Perhaps an analogy can be drawn, at least at a very basic level, of the similarity between the intermediary step of three points on the Pythagorean Tetractys – in between the Dyad and the Tetrad (the base) and from which it is believed the great Triad of Neo-Platonic thought is derived – and the utilization of Three as a metaphysical construct to form the bāguà (eight symbols, two to the power of three).  But again the Chinese did not, at least again as we understand the text as it has been handed down to us by Confucian scholars in the 3rd and 2nd centuries BCE, apply metaphysical significance or meaning to this intermediary tier as their counterparts in the West did, the number simply reflecting the inherent structure of the basic elemental universal forces rather than having significance in and of themselves.
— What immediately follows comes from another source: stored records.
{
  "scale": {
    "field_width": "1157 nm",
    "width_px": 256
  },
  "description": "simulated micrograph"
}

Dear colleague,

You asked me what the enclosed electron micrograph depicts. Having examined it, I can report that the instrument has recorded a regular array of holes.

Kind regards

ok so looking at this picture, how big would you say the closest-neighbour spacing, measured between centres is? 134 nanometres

Furthermore, and perhaps most significantly, the Western philosophical and theological traditions that sprung forth from these ancient Greek philosophical roots always presumed a beginning and an end to the cosmological world order – the Garden at the start, when sin was born and we knew what we were, we ate the forbidden fruit – and the end, the Revelation and the Last Judgment.  Perhaps this stems from the belief of the importance of the Soul, a notion that is reflected certainly in the oldest myths of all the Mediterranean cultures – the Egyptian scale of Thoth that awaits to evaluate our Soul against the forces of darkness and the forces of good and from which our afterlife will be determined – to which the Western philosophers looked upon as a reflection of the divine.  For perhaps if the Soul must have a beginning and an end in life then the universe, the cosmos, must also have a beginning and end.  The geometrical symmetry established by first Pythagoras and then built upon at the Academy started by Plato was bastardized to a certain extent, or morphed is perhaps a better term, to be superimposed upon a fundamentally Judeo-Christian world order which had a Creation in time by the one and only true God and which because it has a beginning must in turn have an end.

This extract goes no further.